A late Feb. 2012 article for the DIY Musician site How to Legally Use a Famous Icon (like the Hollywood sign) in Your Album Artwork or Music Video" mentions the following:
An example of how using famous signs/landmarks/buildings does makes sense is a page called “What does a trademark have to do with the public domain?” on the Public Domain Sherpa site. The article says that you could freely take a photo of New York Life building, but using it to sell insurance would mean you will soon here from the lawyers.
-Point of this thread: Unless you were to use the Hollywood Sign in a situation similar to the above example, I don’t understand the justification for it being trademarked. If anything, I think most people will ID with the movie industry or that part of L.A. itself and not any particular goods/services.
Various Hollywood facts:
-the name “Hollywood” was registered to be a town in Aug. 1886* by Harvey Wilcox and his 2nd wife, Daeida. So, they are the founders of the town in its modern form. H.J. Whitley was the main architect of the town and thus is sometimes called the Father of Hollywood.
This is similar to parenting: the Wilcoxes were the “birth parents” whereas H.J. and his wife, Margaret Virginia Whitley, were the parents that “raised” Hollywood.
-Whereas many places say that it was registered on 2/1/1887, that doesn’t seem to be true. In an e-mail exchange between 11/17/2016-1/3/2017 with Gaelyn Whitley Keith (author of The Father of Hollywood, which is about her great-grandfather), she told me the best place to look for the registration is through Los Angeles County Recorder’s Office. Often people will show this this 1887 map but Gaelyn said in that exchange that this map was made by a banker.
For those that choose to read her book (the 2010 edition), much of her info was taken from sources like family journals/diaries and business correspondences, so there is some bias…
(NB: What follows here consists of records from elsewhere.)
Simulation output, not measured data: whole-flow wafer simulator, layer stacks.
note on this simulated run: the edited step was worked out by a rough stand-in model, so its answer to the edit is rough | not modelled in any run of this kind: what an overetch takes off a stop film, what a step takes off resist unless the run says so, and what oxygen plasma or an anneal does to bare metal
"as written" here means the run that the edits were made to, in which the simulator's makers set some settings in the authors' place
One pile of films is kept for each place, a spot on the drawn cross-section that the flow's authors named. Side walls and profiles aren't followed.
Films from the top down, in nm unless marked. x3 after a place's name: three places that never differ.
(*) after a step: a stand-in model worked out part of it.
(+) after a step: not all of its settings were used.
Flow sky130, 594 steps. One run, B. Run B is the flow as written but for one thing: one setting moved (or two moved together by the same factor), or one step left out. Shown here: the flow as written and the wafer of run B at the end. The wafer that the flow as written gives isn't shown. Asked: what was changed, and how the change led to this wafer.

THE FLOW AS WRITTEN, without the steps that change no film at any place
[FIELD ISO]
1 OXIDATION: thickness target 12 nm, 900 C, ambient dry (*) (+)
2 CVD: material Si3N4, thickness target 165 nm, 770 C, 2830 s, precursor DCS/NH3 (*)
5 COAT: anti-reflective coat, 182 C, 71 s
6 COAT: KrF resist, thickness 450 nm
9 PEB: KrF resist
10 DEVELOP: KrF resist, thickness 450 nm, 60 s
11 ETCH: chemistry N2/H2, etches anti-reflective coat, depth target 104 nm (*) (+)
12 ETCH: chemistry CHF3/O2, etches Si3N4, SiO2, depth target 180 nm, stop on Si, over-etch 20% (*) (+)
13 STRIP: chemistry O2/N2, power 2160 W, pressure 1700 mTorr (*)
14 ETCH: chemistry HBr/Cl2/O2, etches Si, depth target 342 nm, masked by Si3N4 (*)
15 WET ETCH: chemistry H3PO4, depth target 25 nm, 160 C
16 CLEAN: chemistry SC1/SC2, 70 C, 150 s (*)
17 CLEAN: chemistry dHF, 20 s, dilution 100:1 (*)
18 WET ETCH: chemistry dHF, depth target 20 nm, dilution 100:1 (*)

I don’t understand why you’re including “various Hollywood facts” about the place called Hollywood when your thread is about the trademark status on the sign.
Haven’t you ever gone into any of those tourist trinket shops on Hollywood Boulevard? They’re selling all kinds of crap with the Hollywood sign on it–key chains, pens, shot glasses, whatever–at ridiculously high prices. It’s a big industry, and of course the Chamber of Commerce wants to get a cut of that. In order to do so, they need to maintain the trademark.
Reading the credits at the end of La La Land, I learned that the city of Paris seems to control the rights to show the Eiffel Tower in a movie. That rather surprised me, though I guess I can see the legal theory at work.
Ref the snip above, you seem to misunderstand something pretty fundamental. Something is either trademarked or it is not. Something cannot be trademarked in one situation but not in another.
So the sign *is *trademarked, period. The owner of that trademark *is *the Hollywood Chamber of Commerce, period. How they came to be the trademark owner *is *immaterial, period.
Now there are specific protected circumstances under which a trademarked item can be used by others without license or payment of royalties. Absent those specific circumstances, the law requires you obtain a license to use somebody else’s trademark.
But … to the degree the trademark owner gets lax about enforcing against uses that should get a license but didn’t, the trademark owner runs the risk of destroying their trademark. As a result, they have a strong incentive to err on the side of over-enforcement rather than under-enforcement of their rights.
So given all this background: what are you really trying to say? Are you explaining, complaining, or agitating for a change?
They definitely can; most trademarks lay out specific ways in which they can be used. “Apple,” for example, is also a trademark of an auto dealership in Pennsylvania. They can’t sell or manufacture computers, but can still trademark the name as a car dealer.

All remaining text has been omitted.